Breaking Geopolitics Markets · · 7 min read

Trump’s Beijing Summit Meets China at Peak Leverage

First US presidential visit since 2017 tests whether tariff truce survives strategic competition over chips, rare earths, and Taiwan.

President Trump landed in Beijing on May 13 with a delegation of tech CEOs — including Nvidia’s Jensen Huang, added at the last minute — for the highest-stakes US-China summit since trade war escalation drove bilateral goods trade down 29% to $415 billion in 2025.

The May 14-15 talks arrive at an inflection point: the October 2025 tariff truce expires in November, China controls 90% of global rare earth refining while US military stockpiles hold only a two-month supply, and semiconductor export restrictions remain the central friction in technology decoupling. Markets are pricing in a 81% probability of tariff extension and 86% odds Trump announces a major Boeing purchase, per CNBC prediction market data.

Trade War Metrics
US-China Trade (2025)-29%
Current US Tariffs30%
Current China Tariffs10%
US Trade Deficit-32%

Rare Earths as Strategic Weapon

Beijing enters negotiations with structural leverage Washington cannot easily counter. China’s near-monopoly on rare earth refining — elements essential for F-35 fighter jets, precision-guided munitions, and consumer electronics — gives Xi Jinping a choke point the US struggles to mitigate, according to Council on Foreign Relations analysis. A Rare Earths supply agreement remains in effect, with extension expected to be announced “at the appropriate time,” per ProfileNews citing US officials on May 10.

The Iran war compounds US vulnerability. Military stockpile depletion from Middle East operations leaves the Pentagon with limited cushion if China weaponizes rare earth exports the way it escalated tariffs in response to Trump’s 145% levies in 2025. “Xi Jinping has not merely played defense — he was one of the few world leaders to respond in kind to Trump’s tariffs,” noted Al Jazeera in summit analysis.

“China’s goal is still to put the Busan truce on a stabler, longer-lasting footing to avoid the constant ups and downs of 2025.”

— Joe Mazur, Senior Analyst at Trivium China

Semiconductor Export Controls in Focus

Nvidia CEO Jensen Huang’s late addition to the delegation signals AI chip policy will dominate tech discussions. The Bureau of Industry and Security approved case-by-case licensing for H200 chips in January 2026 with a 25% revenue share to the US, but minimal sales have materialised due to Chinese import restrictions. Beijing is expected to press for eased controls on advanced Semiconductors and reduced barriers to chip-making technology access.
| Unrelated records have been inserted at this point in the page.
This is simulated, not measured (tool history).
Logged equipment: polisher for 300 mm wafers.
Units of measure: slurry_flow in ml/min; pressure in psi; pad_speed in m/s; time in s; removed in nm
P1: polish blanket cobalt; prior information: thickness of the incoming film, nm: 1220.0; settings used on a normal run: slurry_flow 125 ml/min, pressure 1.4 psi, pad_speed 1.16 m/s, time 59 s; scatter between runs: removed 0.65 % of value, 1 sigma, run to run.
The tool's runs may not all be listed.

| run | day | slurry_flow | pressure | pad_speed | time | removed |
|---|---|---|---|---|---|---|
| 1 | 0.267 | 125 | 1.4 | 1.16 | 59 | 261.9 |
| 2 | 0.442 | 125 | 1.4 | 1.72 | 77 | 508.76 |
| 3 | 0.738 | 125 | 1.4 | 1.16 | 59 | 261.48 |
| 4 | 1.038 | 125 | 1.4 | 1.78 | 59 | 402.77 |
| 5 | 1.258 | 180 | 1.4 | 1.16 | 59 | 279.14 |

China’s technological self-sufficiency push complicates the US negotiating position. The economy expanded 5% in 2025 and maintained momentum through Q1 2026 as exporters pivoted to non-US markets and domestic chip production advanced, according to CNN. Trade war pressure accelerated China’s development of alternatives to US technology rather than forcing concessions.

Context

The October 2025 tariff truce brought US levies down from 145% to 30% on Chinese goods while China cut tariffs from 125% to 10% on US imports. The agreement expires November 10, 2026. Negotiators are discussing a Board of Trade mechanism to manage $30-50 billion in non-sensitive goods with reduced tariffs, per U.S. News & World Report.

Taiwan Messaging Under Scrutiny

Trump told reporters he would discuss US arms sales to Taiwan with Xi, saying “President Xi would like us not to, and I’ll have that discussion,” per CNBC on May 12. The comment triggered immediate concern among security analysts. Bonnie Glaser, managing director of the Indo-Pacific Program at German Marshall Fund, warned that “any rhetorical softening from Trump, even ambiguous, would be the most destabilizing outcome of the summit.”

NATO allies and Indo-Pacific partners are watching Taiwan signaling closely. Ambiguity on security commitments could accelerate European and Asian decoupling from Chinese supply chains as hedging intensifies, while clarity on arms sales would reinforce deterrence frameworks but complicate trade negotiations.

Oct 2025
Busan tariff truce
US cuts tariffs to 30%, China to 10%; rare earths agreement signed; semiconductor export controls unchanged.
Jan 2026
H200 licensing framework
BIS approves case-by-case exports with 25% revenue share; China maintains import restrictions.
May 13, 2026
Trump arrives Beijing
Tech CEO delegation includes Nvidia, Apple, Tesla, Boeing executives; talks scheduled May 14-15.
Nov 10, 2026
Truce expiration
Current tariff framework expires without extension; tariffs revert to 145% US, 125% China baseline.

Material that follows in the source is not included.